Reliability & Validity

The statistical adage that reliability is a required precursor to validity is as true for course evaluations as for other measurement applications.  IASystem™ carries out custom analyses for each institution to confirm item reliability and maximize validity of student ratings of instruction for decision making.


Item reliability refers to the stability of ratings across students, courses, or instructors.  The higher the reliability of an item, the more confident we are that average ratings reflect student opinions about a class and are not affected by random error, and the smaller the difference between item ratings that is required for statistical significance.

Statistical reliability of course evaluation data is of particular importance when results are used in decision making and the way in which reliability estimates are computed must be consistent with the level of aggregation of the data.

IASystem™ computes two different estimates of item reliability to support different types of decisions.  Because reliability estimates are situational, we compute reliabilities separately for each institution and translate the results into decision making “rules of thumb.”

Pedagogical Decision Making

Instructors often make changes in their courses based on ratings of individual classes. For this purpose IASystem™ computes inter-rater correlation coefficients, using class as the unit of analysis. For each item, the reliability coefficient represents the level of agreement among students within the class relative to the mean difference in ratings across classes. Inter-rater correlation coefficients of IASystem™ instructional improvement items typically range from .71 – .82 for class sizes of ten students.

Programmatic Decision Making

High-stakes decisions such as those relating to faculty merit pay increases, promotion, and tenure should be based on aggregated data from multiple classes. For this purpose, IASystem™ computes inter-class correlation coefficients, where instructor is the unit of analysis. For each item, the reliability coefficient represents the level of agreement among all classes for a particular instructor relative to the mean difference across instructors. Inter-class correlation coefficients of IASystem™ “global” items typically range from .69 – .75 for seven combined classes.


The question “Do student ratings actually reflect instructional quality?” has been extensively studied relative to several different types of validity:  construct, convergent, discriminant and consequential.  Some of the most useful references are listed below.[1] Ratings have been found to be influenced to varying degrees by several factors such as expected grade in the course, class size, and reason for enrollment. To maximize the validity of ratings at each institution, IASystem™ identifies institution-specific correlates (possible biases) using regression analyses, and provides both adjusted and unadjusted ratings in standard reports.
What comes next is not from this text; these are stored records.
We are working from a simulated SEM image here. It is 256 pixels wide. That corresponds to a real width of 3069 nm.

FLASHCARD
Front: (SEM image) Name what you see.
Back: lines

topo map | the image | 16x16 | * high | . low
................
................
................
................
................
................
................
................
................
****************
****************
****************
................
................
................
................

[1]     Abrami, P. C, d’Apollonia, S., & Cohen, P. A. (1990). Validity of student ratings of instruction: What we know and what we do not. Journal of Educational Psychology, 82, 219-231.

Aleamoni, L. M. (1999). Student rating myths versus research facts from 1924 to 1998. Journal of Personnel Evaluation in Education, 13(2), 153-166.

Bonitz, V. S. (2011). Student Evaluation of Teaching: Individual Differences and Bias Effects. (Doctoral dissertation). Available from ProQuest Dissertations & Theses database. (UMI No. 3472997)

Kulik, J. A. (2001). Student ratings: Validity, utility, and controversy. In M. Theall, P. C. Abrami, and L. A. Mets (Eds.) The Student Ratings Debate: Are They Valid? How Can We Best Use Them? (pp. 9-26). New Directions for Institutional Research, 109. San Francisco, CA: Jossey-Bass.

Marsh, H. W. (1984). Students’ evaluation of university teaching: Dimensionality, reliability, validity, potential biases, and utility. Journal of Educational Psychology, 76(5), 707-754.